DISTANCE METRICS IN MACHINE LEARNING

INDEX: IMPORTANCE > TYPES-REPRESENTATIONS > WHEN-TO-USE > PYTHON-LIB

IMPORTANCE:

1. To make decisions by understanding the pattern of input data.
2. Algorithms makes decisions based on proximity
3. Helps in improving performance of Classifications, Clustring, Informations Retrival tasks.
4. Measure similiarity and dissimilarity between data-points.
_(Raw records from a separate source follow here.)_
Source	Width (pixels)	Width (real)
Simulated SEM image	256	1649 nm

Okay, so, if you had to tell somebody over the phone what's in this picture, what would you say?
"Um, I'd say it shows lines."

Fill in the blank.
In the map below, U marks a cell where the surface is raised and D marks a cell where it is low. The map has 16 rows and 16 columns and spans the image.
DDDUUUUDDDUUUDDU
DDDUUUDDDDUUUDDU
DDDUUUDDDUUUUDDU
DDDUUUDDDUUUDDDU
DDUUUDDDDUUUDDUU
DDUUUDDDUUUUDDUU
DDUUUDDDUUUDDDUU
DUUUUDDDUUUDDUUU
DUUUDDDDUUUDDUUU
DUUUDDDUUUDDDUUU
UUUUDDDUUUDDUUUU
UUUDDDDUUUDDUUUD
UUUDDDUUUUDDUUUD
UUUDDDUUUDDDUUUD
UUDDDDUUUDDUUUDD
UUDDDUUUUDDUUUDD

TYPES-REPRESENTATIONS: Most commonly used metrics =>

  1. Euclidean Distance:
    • Straight line distance between two data-points in Euclidean space.
    • Calculated as the square root of the sum of the squared differences between corresponding coordinates.
    • Formula:
       d(p, q) = sqrt(sum((p_i - q_i)^2 for i=1 to n))
      
  2. Manhattan Distance:
    • It is the sum of the absolute differences between the coordinates of two points.
    • Manhattan distance is also known as Taxicab Geometry.
    • Formula:
       d(p, q) = sum(abs(p_i - q_i) for i=1 to n)
      
  3. Minkowski Distance:
    • A generalization of the Euclidean and Manhattan distances.
    • Distance metric exponent p is a parameter. When p=1, it’s the Manhattan distance, and when p=2it’s the Euclidean distance.
    • Formula:
      d(p, q) = (sum(abs(p_i - q_i)^p for i=1 to n))^(1/p)
      
  4. Cosine Similarity:
    • Measures the cosine of the angle between two vectors.
    • Mostly used in text mining and document similarity tasks.
    • Often used when the vectors orientation is more important than magnitude of vectors.
    • Formula:
      cosine_similarity(p, q) = (dot_product(p, q) / (norm(p) * norm(q)))
      
  5. Hamming Distance:
    • Specifically designed for categorical data.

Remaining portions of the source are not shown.